Robert P. George: I mean, you can see it when we hit peak woke. If you're not all in with, let's say, affirmative action, for example, or you dissent on some aspect of welfare policy or whatever, you're a racist, you're a bigot, you're a hater, you're a deplorable. You're an inferior human being. We're smarter. We've been to Harvard. We're the sophisticated people, and we govern by right. When courts do things like hand down Roe versus Wade, that's just your betters actually deciding what the policy of the country would be because we can't trust this to the democratic process, because that has people like you then making the decisions.
No, we'd rather have people who have been socialized into elite culture make these sorts of decisions. I think this is exactly how it came across to people like the people I grew up with. I lived between two worlds because my heart is still in Appalachia. I'm still a West Virginian, but I live my life on the Princeton faculty with my faculty colleagues. I can tell you both sides misunderstand each other. They mischaracterize each other, they have caricatured views of each other. I have to say it. It's going to make people mad, but here it is. I think that my colleagues at Princeton misunderstand and mischaracterize my friends and family in West Virginia, worse than my friends and family in West Virginia-
David Remnick: More profoundly.
Robert P. George: -mischaracterize my colleagues. "You're a racist, you're a fascist, you're a hater, you're a bigot. You don't want your daughter competing against a boy. You're a hater, you're a transphobe, you're a bigot." People aren't going to put up with that.
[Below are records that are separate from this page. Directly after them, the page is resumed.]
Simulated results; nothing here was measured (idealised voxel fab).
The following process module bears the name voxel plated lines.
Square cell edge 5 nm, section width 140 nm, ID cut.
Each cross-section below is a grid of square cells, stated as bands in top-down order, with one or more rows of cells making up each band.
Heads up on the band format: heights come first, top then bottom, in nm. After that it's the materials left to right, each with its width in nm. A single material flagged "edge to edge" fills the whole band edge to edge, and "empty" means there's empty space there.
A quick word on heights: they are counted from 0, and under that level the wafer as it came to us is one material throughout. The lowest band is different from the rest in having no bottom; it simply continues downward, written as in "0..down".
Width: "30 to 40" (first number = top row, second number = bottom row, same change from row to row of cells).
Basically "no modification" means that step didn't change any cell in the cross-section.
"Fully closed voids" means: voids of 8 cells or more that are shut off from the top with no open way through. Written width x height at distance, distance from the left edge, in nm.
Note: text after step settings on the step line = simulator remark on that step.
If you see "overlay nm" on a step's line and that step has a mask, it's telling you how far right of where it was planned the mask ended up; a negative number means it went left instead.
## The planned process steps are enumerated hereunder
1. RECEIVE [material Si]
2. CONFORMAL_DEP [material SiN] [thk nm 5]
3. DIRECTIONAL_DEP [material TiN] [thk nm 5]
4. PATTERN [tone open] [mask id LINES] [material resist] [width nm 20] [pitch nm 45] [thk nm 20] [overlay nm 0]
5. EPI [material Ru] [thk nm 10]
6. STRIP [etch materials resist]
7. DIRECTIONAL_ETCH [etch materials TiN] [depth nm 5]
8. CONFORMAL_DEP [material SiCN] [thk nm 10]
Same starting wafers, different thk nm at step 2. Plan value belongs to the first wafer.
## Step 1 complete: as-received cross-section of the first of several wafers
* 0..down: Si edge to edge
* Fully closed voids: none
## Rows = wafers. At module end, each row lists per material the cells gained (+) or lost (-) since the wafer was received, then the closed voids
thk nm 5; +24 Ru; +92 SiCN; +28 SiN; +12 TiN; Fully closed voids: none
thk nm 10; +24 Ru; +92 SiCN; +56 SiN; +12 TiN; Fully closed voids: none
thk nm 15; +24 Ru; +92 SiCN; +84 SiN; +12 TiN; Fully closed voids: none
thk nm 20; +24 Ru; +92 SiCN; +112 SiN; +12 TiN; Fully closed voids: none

David Remnick: How, though, to deal with the fact that there is racism that lingers in this world, call it systemic or not, that there is a desire, call it Christian or not, to respect all human beings, whether gay, straight, trans, whatever. In other words, what is the way back? How do we find our way back to each other and not exist in this horrific state of division, misunderstanding, and just antipathy that just characterizes American political life today in such a dramatic way?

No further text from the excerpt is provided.